Lecture 14 Introduction to Bayesian Inference

The Bayesian inference framework

Treat the unknown \Theta as a random variable. with prior p_{\Theta} or f_{\Theta}. With the observations X, using Bayes rule to obtain the posterior probability of \Theta, P_{\Theta|X}(\cdot|X=x). Once the posterior is available, the estimator can be obtained via maximize a posterioral probability (MAP) rule or leaset mean squares (LMS). The performance can be measured by "probability of error" or "mean squared error".

Screen Shot 2018-11-12 at 8.28.07 PM.png-74.4kB

Conditional probability of error and total probability of error

  • The conditional probability of other estimators that made a mistake. One of the properties of MAP rule is the it guarantee smallest probability of error.
  • The taotal probability of error is an abstract notion of error for MAP rule to estimator. It can be caculated using total probability theory.

Discrete unknowns, discrete observation example (8. Exercise: Discrete unknowns)

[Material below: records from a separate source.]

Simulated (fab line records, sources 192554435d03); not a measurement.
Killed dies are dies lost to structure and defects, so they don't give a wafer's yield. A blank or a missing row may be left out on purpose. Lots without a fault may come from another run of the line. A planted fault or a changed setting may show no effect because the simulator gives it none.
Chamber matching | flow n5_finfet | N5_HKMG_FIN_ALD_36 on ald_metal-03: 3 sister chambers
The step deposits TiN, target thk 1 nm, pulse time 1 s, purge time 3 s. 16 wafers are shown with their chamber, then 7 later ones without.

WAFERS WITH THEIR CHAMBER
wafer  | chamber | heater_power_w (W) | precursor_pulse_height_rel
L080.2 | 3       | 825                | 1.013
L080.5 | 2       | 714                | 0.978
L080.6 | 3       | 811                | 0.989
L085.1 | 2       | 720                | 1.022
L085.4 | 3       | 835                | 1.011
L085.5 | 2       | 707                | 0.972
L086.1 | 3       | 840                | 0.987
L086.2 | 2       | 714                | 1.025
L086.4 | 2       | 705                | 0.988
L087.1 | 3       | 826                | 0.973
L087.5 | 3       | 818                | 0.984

Let \Theta_1 and \Theta_2 be some unobserved Bernoulli random variables and let be an observation. Conditional on X = x, the posterior joint PMF of \Theta_1 and \Theta_2 is given by

p_{\Theta _1,\Theta _2\mid X}(\theta _1,\theta _2\mid x) = \begin{cases} 0.26, & \mbox{if } \theta _1=0, \theta _2=0, \\ 0.26, & \mbox{if } \theta _1=0, \theta _2=1, \\ 0.21, & \mbox{if } \theta _1=1, \theta _2=0, \\ 0.27, & \mbox{if } \theta _1=1, \theta _2=1, \\ 0, & \mbox{otherwise.} \end{cases}

  • What is the estimate of (\Theta_1, \Theta_2) provided by MAP rule?
  • (1, 1), because the p_{\Theta _1,\Theta _2\mid X}(1, 1\mid x) is the maximum of all.
  • What is the MAP estimate of \Theta_1 based on X, that is, the one that maximizes p_{\Theta_1 \mid X}(\theta_1 \mid x)?
  • 0, from the marginal PMF, you can see that p_{\Theta_1 \mid X}(0 \mid x) is maximized
  • The moral of this problem is that an estimate of $ \Theta_1 $ obtained by identifying the maximum of the join PMF of all unknown random variables can be different from the MAP estimate of \Theta_1 from the marginal PMF.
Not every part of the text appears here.